Monday, April 5, 2010

Beautiful weeds

Saturday's mail brought us a flier from Lawn Doctor, offering to help us get a "lush, green, weed-free lawn." This description is so unlike our current lawn that I couldn't help wondering whether they had sent around spies to scope out the yards in the area and target the folks that they assumed were most in need of help. Our yard has become more or less a safe haven for weeds of all kinds, from chickweed to dandelions to wild garlic. One whole slope in our backyard is thickly covered with purple dead nettles, which look beautiful in the morning sunlight as I hang out the laundry. Yet I realize that the sight of this thick, lush growth would sent many if not most homeowners running for a bottle of Roundup. This fact moves me to wonder: who exactly decided that these flowers are "weeds," anyhow? Whose idea was it that the ideal lawn should be a thick, dense carpet of turfgrass with nothing else in it? Why is grass better than dandelions?

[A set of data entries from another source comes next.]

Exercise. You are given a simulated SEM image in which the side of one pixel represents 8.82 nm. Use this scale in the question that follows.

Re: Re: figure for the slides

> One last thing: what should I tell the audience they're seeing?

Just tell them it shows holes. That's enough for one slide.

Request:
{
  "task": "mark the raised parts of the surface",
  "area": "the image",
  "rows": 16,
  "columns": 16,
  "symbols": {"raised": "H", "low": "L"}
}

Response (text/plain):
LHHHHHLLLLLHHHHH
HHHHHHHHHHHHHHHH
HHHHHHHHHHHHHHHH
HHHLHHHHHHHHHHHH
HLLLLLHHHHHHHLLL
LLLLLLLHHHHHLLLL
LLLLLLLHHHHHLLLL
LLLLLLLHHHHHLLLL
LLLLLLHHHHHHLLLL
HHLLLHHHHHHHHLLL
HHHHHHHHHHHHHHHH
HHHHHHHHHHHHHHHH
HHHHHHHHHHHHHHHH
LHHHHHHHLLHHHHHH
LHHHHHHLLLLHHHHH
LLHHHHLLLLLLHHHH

My handy desktop dictionary defines a weed as "a wild plant growing where it is not wanted and in competition with cultivated plants." So basically, these various wildflowers are only weeds if you don't want them where they are. I'll readily agree that in my garden, a dandelion is a weed, because it's using up water and nutrients that I want to save for my tomatoes. But a lot of people seem to assume that every part of the yard should be filled with "cultivated plants," and therefore wild plants of any kind, anywhere, must be weeds. This seems like an awfully wasteful approach, since it requires you to get rid of all the plants that grow naturally in your yard, with no assistance from you, and put in plants that don't grow there naturally, which will require constant attention from you to keep them looking their best. For example, to keep a grass lawn looking good, you have to mow it, water it, fertilize it, and, oh yes, exercise constant vigilance to keep out the "weeds." (Or you can pay someone like Lawn Doctor to do it, to the tune of about $300 a year. Sure, you may have to stay inside for a couple of hours after they've sprayed all those chemicals around, but isn't it worth it to have a "lush, green, weed-free lawn"?)

So what's the ecofrugal alternative? Well, here's one that's really simple: if only unwanted plants are weeds, then all I have to do to get a "weed-free" lawn is to declare that all plants are welcome in my yard. Without pulling up a single plant, I'll have eliminated all the "weeds" by declaring them to be non-weeds, and it won't cost me a cent!

1 comment:

Steve said...

Live and let live is a perfectly fine idiom whether applied to folks or weeds. I'd just point out that when it comes time for a real estate sale you might have to compromise since 'curb appeal' is a real phenomenon with real dollars at stake. 'Til then have fun embracing the diversity in your yard.